That sounds damning. But mistakes can thankfully be rectified. And that’s the hope this book holds out to seekers. It reminds us that each one of us can make the journey-from confusion to clarity, from error to enlightenment, from self-deception to self-discovery-if only we choose.
Yogi, mystic, visionary and poet, Sadhguru is a spiritual master with a difference. An arresting blend of profundity and pragmatism, his life and work serve as a reminder that yoga is not an esoteric discipline from an outdated past, but a contemporary science, vitally relevant to our times. Probing, passionate and provocative, insightful, logical and unfailingly witty, Sadhgugu’s talks have earned him the reputation of a speaker and opinion-maker of international renown.
With speaking engagements that take him around the world, he is widely sought after by prestigious global forums to address issues as diverse as human rights, business values, and social, environmental and existential issues. He has been a delegate to the United Nations Millennium World Peace Summit, a member of the World Council of Religious and Spiritual Leaders and Alliance for New Humanity, a special invitee to the Australian Leadership Retreat, Tallberg Forum, Indian Economic Summit 2005-2008, as well as a regular at the World Economic Forum in Davos. He was awarded the Indira Gandhi Paryavaran Puraskar (IGPP) for the year 2008 for Isha Foundation’s Project Green Hands’ efforts.

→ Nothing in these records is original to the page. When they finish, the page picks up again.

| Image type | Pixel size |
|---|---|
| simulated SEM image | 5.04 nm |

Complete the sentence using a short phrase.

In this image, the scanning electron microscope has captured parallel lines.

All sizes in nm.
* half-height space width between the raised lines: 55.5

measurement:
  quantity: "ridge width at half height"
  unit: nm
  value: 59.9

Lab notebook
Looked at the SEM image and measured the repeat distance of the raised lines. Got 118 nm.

With a celebratory engagement with life on all levels, Sadhguru’s areas of active involvement encompass fields as diverse as architecture and visual design, poetry and painting, ecology and horticulture, sports and music. He is the author and designer of several unique buildings and consecrated spaces at the Isha yoga Center, which have wide attention for their combination of intense sacred power with strikingly innovative eco-friendly aesthetics.
Listeners have been ubiquitously impressed by his astute and incisive grasp of current issues and world affairs, as well as his unerringly scientific approach to the question of human well-being. Sadhguru is also the founder of Isha Foundation, a non-profit organization dedicated to the well-being of the individual and the world for the past three decades. Isha Foundation does not promote any particular ideology, religion, or race, but transmits inner sciences of universal appeal.
“There are only two types of people: mystics and mistakes,” says Sadhguru, leaving most readers in no doubt of the category to which they belong!
That sounds damning. But mistakes can thankfully be rectified. And that’s the hope this book holds out to seekers. It reminds us that each one of us can make the journey – from confusion to clarity, from error to enlightenment, from self-deception to self-discovery – if only we choose.
This book is an invitation to a journey – from a life of mechanical autopilot to a life of freedom and grace. It leads readers from narrowly logical categories to spaces far beyond the frontiers of probability, from the realm of fact to landscapes lunar and mysterious. But even as it charts its course, it does not poist any easy polarities; it is evenhanded in its rejection of the dogmas of both science and religion. Sharp, piercing and unsparing, what it represents is mysticism demystified – stripped of the trappings of facile logic and facile illogic, of rigid rationality and rigid faith.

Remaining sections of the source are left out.